Wednesday, June 02, 2004

Why we can't retreat from the Middle East
OpinionJournal - The Real World: "This omits what has been the real threat and problem from the get-go. The Middle East is home to a gridlocked array of highly repressive governments, with their attendant secret police and highly controlled economies. To survive, people must as a rule make terrible compromises--just as they did in the U.S.S.R.--built around the institutions of dictatorship, and reinforcing those same repressive (and terror-promoting) institutions.

Baathism in Syria, for instance, doesn't just mean you must say only nice things about dictator Bashar Assad; it can also mean you are strong-armed into informing on members of your own family. Authoritarianism in Egypt doesn't just mean that Hosni Mubarak gets to be president for more than two decades; it also means that if you push for real elections you can end up in prison. Clerical rule as practiced in Iran doesn't just give the ayatollahs a hand in politics, it arms them with a global terrorist network and the power to smother an entire generation of young Iranians who would like them gone."
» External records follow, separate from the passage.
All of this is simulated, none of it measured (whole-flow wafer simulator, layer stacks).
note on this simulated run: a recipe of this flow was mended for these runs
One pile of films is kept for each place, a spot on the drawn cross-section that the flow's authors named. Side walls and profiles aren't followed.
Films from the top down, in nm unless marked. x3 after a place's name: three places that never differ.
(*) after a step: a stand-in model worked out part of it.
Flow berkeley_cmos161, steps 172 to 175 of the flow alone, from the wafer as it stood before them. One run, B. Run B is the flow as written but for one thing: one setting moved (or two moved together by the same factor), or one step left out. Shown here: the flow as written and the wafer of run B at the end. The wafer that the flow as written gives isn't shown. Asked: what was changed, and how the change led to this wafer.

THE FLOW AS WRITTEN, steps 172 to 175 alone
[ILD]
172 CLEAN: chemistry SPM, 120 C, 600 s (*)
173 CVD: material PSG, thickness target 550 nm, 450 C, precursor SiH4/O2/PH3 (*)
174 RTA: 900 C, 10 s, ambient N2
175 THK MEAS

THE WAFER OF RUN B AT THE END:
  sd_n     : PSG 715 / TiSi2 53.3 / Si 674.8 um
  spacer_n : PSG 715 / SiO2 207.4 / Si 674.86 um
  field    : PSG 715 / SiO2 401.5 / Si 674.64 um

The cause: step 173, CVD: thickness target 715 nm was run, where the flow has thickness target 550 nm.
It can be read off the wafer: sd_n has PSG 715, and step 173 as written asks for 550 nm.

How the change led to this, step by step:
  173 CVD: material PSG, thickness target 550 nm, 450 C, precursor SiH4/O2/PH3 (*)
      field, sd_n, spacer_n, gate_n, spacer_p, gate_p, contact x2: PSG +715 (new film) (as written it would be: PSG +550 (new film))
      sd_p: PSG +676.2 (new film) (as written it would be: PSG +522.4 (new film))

Claudia Rosett writes wonderfully today on why we went into Iraq without the approval of France and Russia, or the UN, and why what we are doing and have done is important. And she says at least one thing that can't be said enough: "Abu Ghraib is flourished not simply as evidence that America made horrible mistakes in handling prisoners, but as an argument that the U.S. should never have gone into Iraq in the first place. Though had America stayed away, the murderous atrocities of Saddam would still be going on. And if experience is any guide, there would be no leaked Red Cross reports, no digital-photo exposés, no apologies, redress or reform. Just more mass graves."